George W. Bush at an NCAA college basketball game on Dec. 17 in Dallas. A piece in the New Yorker said Bush “is widely considered the worst President of the modern era.” (Brandon Wade/Associated Press)
Barton Swaim is opinions editor for the Weekly Standard.

Barton Swaim is author of “The Speechwriter: A Brief Education in Politics.”

When I was young, my friends and I would support our more improbable factual claims by following them with the words “ask anyone.” One of us would make a preposterous statement, another would say it wasn’t true, and the response would be something like: “Sure it is. Ask anyone.” In time, we would learn that the rules for corroborating assertions were more stringent and that disputable claims required either reasoned argument or reference to a reputable source.

Lately, though, I’ve wondered whether some journalists are relying too much on the “ask anyone” method of citation. Its more sophisticated form appears in a passive-voice clause that includes the word “widely”: “widely believed,” “widely suspected,” “widely thought,” “widely considered,” and so on.

Clearly, there are some beliefs or suspicions that really are shared “widely,” and there is nothing wrong with saying so. When a Telegraph reporter writes that Malaysia Airlines Flight 17 is “widely believed to have been shot down by a surface-to-air missile fired by Russian-backed separatists,” that’s reasonable. The connection can’t be documented with finality, not yet anyhow, but almost everybody believes it.

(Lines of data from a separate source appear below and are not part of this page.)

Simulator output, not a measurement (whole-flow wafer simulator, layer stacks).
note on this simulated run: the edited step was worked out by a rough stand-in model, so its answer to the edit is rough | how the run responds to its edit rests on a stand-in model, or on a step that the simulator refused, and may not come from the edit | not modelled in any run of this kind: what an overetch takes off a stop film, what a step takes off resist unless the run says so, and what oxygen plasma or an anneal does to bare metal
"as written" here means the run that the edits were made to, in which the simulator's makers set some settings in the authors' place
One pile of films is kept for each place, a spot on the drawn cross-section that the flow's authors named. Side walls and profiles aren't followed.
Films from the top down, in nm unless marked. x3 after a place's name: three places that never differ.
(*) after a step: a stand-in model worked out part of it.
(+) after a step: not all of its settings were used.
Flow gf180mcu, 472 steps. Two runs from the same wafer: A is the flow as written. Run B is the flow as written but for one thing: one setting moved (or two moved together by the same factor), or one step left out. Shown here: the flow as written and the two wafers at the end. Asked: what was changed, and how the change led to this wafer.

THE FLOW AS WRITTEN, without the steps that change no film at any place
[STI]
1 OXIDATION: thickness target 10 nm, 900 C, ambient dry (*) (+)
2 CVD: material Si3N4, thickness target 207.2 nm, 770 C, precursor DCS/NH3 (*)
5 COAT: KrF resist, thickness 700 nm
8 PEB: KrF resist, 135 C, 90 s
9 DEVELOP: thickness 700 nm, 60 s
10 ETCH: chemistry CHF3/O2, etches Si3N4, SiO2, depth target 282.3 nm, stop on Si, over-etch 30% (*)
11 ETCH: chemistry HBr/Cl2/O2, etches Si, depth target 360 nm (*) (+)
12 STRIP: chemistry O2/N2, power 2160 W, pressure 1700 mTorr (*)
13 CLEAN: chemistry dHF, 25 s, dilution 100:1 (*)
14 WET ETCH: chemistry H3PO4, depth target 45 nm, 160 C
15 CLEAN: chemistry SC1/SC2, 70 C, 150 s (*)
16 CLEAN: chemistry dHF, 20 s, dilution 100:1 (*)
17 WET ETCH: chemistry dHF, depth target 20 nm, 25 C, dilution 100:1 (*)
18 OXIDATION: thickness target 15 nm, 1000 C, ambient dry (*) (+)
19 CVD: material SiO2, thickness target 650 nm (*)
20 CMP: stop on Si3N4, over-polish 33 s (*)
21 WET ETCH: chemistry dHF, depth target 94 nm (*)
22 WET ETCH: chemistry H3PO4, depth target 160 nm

Just as often, though, that little word “widely” seems designed to appear to do the work of citation or argument without actually doing it. You can sense the author’s thought process: If he writes “U.S.-British relations are thought to be at their most strained in decades,” the obvious question is, “Thought by whom?” But if he inserts a “widely,” the problem somehow goes away. “U.S.-British relations are widely thought to be at their most strained in decades.” Ah, well, if it’s “widely” thought, it’s probably close to the truth.

Consider this passage, from a recent article in the Economist on the trend toward greater college enrollment by women: “Numbers in many of America’s elite private colleges are more evenly balanced. It is widely believed that their opaque admissions criteria are relaxed for men.” Maybe it’s “widely believed” and maybe it isn’t — it depends on what “widely” means — but that allegation is a serious one, and it deserves more support than a casual allusion to what’s “widely believed.”

Similarly, an article published on the website of San Francisco’s public media outlet KQED explained some Democratic congressional leaders’ reluctance to support the Iran deal. “It’s widely suspected,” we learn, “that many of these elected leaders have been influenced in part by powerful conservative pro-Israeli lobbying groups like the American Israel Public Affairs Committee, which strongly opposes the agreement.” The passive voice, together with the vague qualifiers “many” and “in part” — “it’s widely suspected” (who suspects it?) that “many” lawmakers were influenced “in part” by lobbyists — allows the writer to make an unsubstantiated opinion sound like unassailable fact.

Sometimes writers attempt to use a “widely” clause to validate an observation but make nonsense of it in the process. From a recent article in the New York Times: “In the early years of the AIDS crisis, it was widely believed that the threat to women via sexual transmission was overblown.” But that belief couldn’t have been very “widely” held if the threat was over-hyped — right? And again, in an otherwise fine piece on British novelist John Cowper Powys in the Telegraph, we read that “his name remains little known, even though he wrote what are widely thought to be at least three other great novels.” If the greatness of those novels is so “widely” appreciated, how can Powys’s name remain little known?

By far the most insidious use of “widely,” however, occurs when the word refers to a manifestly small number of people who nonetheless share the writer’s view. Earlier this year, for instance, a writer for the Los Angeles Times began his column by noting that “it is widely held that the dopiest anti-Obamacare lawsuit is King vs. Burwell.” And an editor at the New Republic observed that Sen. Ted Cruz (R-Tex.) is “widely considered one of the most socially inept candidates.” Maybe both these statements are true and I am irritated by them only because, not sharing the writers’ political views, I am not included in their uses of “widely.” But when the New Yorker, in a highly flattering profile of Secretary of State John Kerry, refers offhandedly to “George W. Bush, who is widely considered the worst President of the modern era,” I am pretty sure that that “widely” does not mean what most of us mean when we use it.

Surely a “widely considered” opinion must be shared by almost everyone who has an opinion on the subject. In any case, most people do not actually believe George W. Bush to have been the worst president of the modern era. Ask anyone.